Intel has just announced that its new Data Center GPU Flex Series cards have been added to their family of PluggableDevices, something that is called Intel Extension for TensorFlow.
Intel Extension for TensorFlow is an open-source solution that runs TensorFlow applications on Intel AI hardware, allowing the high-performance deep learning extension for the TensorFlow PluggableDevice interface. It will allow Intel XPU (GPU, CPU, and more) devices to be readily accessible to TensorFlow developers.
With the new Intel Extension, the company says that developers can train and infer TensorFlow models on Intel AI hardware with "zero code change". Intel Extension for TensorFlow is built on the foundations of the oneAPI software components, with most of the performance-critical graphs and operators being highly optimized by Intel oneAPI Deep Neural Network (oneDNN) which is an open-source, cross-platform performance library for Deep Learning applications.
- Device management: The Intel and Google developers implemented TensorFlow's StreamExecutor C API utilizing C++ with SYCL and some exceptional support provided by the oneAPI SYCL runtime (DPC++ LLVM SYCL project). StreamExecutor C API defines stream, device, context, memory structure, and related functions, all have trivial mappings to corresponding implementations in the SYCL runtime.

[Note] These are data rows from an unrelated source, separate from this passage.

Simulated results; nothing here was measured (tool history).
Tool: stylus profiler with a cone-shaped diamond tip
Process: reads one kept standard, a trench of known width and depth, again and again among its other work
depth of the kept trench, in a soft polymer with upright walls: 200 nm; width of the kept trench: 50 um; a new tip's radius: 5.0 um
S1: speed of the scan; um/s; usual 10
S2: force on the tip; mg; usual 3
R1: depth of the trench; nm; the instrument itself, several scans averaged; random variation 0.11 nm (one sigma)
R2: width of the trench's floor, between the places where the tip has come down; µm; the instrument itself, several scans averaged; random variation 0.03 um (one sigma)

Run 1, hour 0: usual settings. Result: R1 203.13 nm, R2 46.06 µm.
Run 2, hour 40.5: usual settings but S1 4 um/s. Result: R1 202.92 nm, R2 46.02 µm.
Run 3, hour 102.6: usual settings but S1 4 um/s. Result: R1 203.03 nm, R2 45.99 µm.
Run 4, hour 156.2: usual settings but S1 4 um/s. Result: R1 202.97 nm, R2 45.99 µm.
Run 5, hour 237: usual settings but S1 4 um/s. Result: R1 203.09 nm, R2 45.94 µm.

- Op and kernel registration: TensorFlow's kernel and op registration C API allows device-specific kernel implementations and custom operations. To ensure sufficient model coverage, the development team matched TensorFlow native GPU device's op coverage, implementing most performance-critical ops by calling highly-optimized deep learning primitives from the oneAPI Deep Neural Network Library (oneDNN). Other ops are implemented with SYCL kernels or the Eigen math library to C++ with SYCL so that it can generate programs to implement device ops.
- Graph optimization: The Flex Series GPU plug-in optimizes TensorFlow graphs in Grappler through Graph C API and offloads performance-critical graph partitions to the oneDNN library through oneDNN Graph API. It receives a protobuf-serialized graph from TensorFlow, deserializes the graph, identifies and replaces appropriate subgraphs with a custom op, and sends the graph back to TensorFlow. When TensorFlow executes the processed graph, the custom ops are mapped to oneDNN's optimized implementation for their associated oneDNN Graph partitions.
- The Profiler C API lets PluggableDevices communicate profiling data in TensorFlow's native profiling format. The Flex Series GPU plug-in takes a serialized XSpace object from TensorFlow, fills the object with runtime data obtained through the oneAPI Level Zero low-level device interface, and returns the object to TensorFlow. Users can display the execution profile of specific ops on The Flex Series GPU with TensorFlow's profiling tools like TensorBoard.
Inside, the Intel Data Center GPU Flex Series 170 is a full-height, single-wide passively cooled card with a 150W TDP. It features a single GPU with 32 Xe Cores, up to 16 TFLOPs of FP32 compute performance, 16GB of GDDR6 memory, and a PCIe 4.0 interface.
Intel also has the Data Center GPU Flex Series 140, a half-height, single-wide passively cooled card with a 75W TDP.
This card has 2 x GPUs with 16 Xe Cores in total (8 x Xe Cores per GPU) which is less than the single-GPU Flex Series 170, with only 8 TFLOPs of FP32 compute performance, and 12GB of GDDR6 memory in total (6GB GDDR6 memory per GPU).